That means we need to multiply the size of the array by 1.5 to collect the equivalent constant power energy over 12 hours. That brings us to 6.688 million panels.

And, yes, lots of batteries are required for this to work.

Next, we need to at least double this to collect energy to supply at night. That gets the count up to 13.376 million 320 W panels. And millions of batteries.

That number is 4.3 times larger than what the energy department mistakenly quotes in the linked article.

And yet this does not stop there. One could (should?) easily double the size of this array yet again to account for weather, dirt and failures. If I round that out to a 10x multiple, we now need 31.25 million panels to supply a steady 1GW day and night while only using solar power.

What remains to be calculated is the massive land use this represents. One cannot just use the size of the panels. Solar installations have a packing factor. The idea is that you need space around the panels for access, maintenance, installation and other needs.

That number seems to be in the order of 10 acres per MW of peak generation:

https://www.nrel.gov/docs/fy13osti/56290.pdf

In the case of this realistic 1GW plant with 31.25 million panels, the land requirement would be about 100K acres. This is about 156 square miles or a square of over 12 miles per side.

An incredibly incoherent and long winded way of saying you don't know the term 'capacity factor' and don't understand what dispatchable loads are isn't evidence you weren't lying.

As to the amount of backup needed: https://www.nature.com/articles/s41467-021-26355-z

Then consider all the dispatchable loads that decrease the gap even further.

You excel at insulting people online. We've been here before. This is what you do instead of having conversations. Not taking your bait.

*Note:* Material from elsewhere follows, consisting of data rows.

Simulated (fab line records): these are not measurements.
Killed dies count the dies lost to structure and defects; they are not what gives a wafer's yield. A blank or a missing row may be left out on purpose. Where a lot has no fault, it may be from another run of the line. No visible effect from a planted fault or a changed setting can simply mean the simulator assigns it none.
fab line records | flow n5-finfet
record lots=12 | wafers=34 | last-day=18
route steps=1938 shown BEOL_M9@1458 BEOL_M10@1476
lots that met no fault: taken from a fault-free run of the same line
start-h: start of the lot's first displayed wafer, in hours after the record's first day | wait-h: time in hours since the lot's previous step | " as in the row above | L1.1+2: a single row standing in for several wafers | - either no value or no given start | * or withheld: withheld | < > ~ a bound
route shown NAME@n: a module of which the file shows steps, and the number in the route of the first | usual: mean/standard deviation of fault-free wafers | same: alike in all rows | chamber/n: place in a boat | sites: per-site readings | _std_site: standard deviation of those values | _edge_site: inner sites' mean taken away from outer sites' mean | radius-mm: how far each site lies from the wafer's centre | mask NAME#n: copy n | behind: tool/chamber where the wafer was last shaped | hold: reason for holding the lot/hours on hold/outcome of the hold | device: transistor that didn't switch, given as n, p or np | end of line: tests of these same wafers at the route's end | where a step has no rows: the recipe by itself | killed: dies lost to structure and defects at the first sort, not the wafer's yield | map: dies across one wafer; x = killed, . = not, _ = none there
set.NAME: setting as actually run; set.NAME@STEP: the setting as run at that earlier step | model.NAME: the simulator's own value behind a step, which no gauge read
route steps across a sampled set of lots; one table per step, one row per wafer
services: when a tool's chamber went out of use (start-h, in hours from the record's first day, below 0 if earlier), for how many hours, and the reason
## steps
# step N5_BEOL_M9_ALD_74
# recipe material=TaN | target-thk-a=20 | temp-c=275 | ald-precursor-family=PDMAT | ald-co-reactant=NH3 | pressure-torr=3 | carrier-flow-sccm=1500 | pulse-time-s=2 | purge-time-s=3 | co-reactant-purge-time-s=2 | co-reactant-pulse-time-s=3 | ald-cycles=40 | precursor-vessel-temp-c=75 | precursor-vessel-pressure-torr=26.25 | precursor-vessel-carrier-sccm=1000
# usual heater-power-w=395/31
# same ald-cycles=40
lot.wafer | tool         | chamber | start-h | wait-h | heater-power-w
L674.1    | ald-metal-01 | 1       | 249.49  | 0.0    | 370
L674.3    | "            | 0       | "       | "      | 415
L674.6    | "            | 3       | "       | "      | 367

My claim is that solar requires 100% backup.

OK, let's break it down:

    Solar Output:
    Under ideal conditions, roughly inverted parabolic output

    1.00 ┼                       ╭────╮                   
    0.90 ┤                     ╭─╯    ╰─╮                 
    0.80 ┤                   ╭─╯        ╰─╮               
    0.70 ┤                  ╭╯            ╰╮              
    0.60 ┤                 ╭╯              ╰╮             
    0.50 ┤                 │                │             
    0.40 ┤                ╭╯                ╰╮            
    0.30 ┤               ╭╯                  ╰╮           
    0.20 ┤              ╭╯                    ╰╮          
    0.10 ┤              │                      │          
    0.00 ┼──────────────╯                      ╰───────── 

    Clouds and weather can cause up to 100% drop in output any time
    Rain will drop your peak output practically down to zero all day
    Dirt will drop total output by a variable amount until cleaned

    1.00 ┼                        ╭───╮                   
    0.90 ┤                     ╭─╮│   ╰╮                  
    0.80 ┤                   ╭─╯ ││    │ ╭╮               
    0.70 ┤                  ╭╯   ││    │ │╰╮              
    0.60 ┤                 ╭╯    ││    │ │ ╰╮             
    0.50 ┤                 │     ││    │ │  │             
    0.40 ┤                ╭╯     ││    ╰─╯  ╰╮            
    0.30 ┤               ╭╯      ││          ╰╮           
    0.20 ┤              ╭╯       ││           ╰╮          
    0.10 ┤              │        ││            │          
    0.00 ┼──────────────╯        ╰╯            ╰───────── 

    Daytime:
      You need up to 100% backup to be available at any time.

    Night:   
      To state the obvious, 100% backup is required.

    Conclusion:
      If you need reliable 100% backup at any point
      during 24 hours, this backup capacity has to be 
      available 24/7/365.
The above is absolutely true.

Regarding the link you provided. I am familiar with this article, which, of course, confirms my point.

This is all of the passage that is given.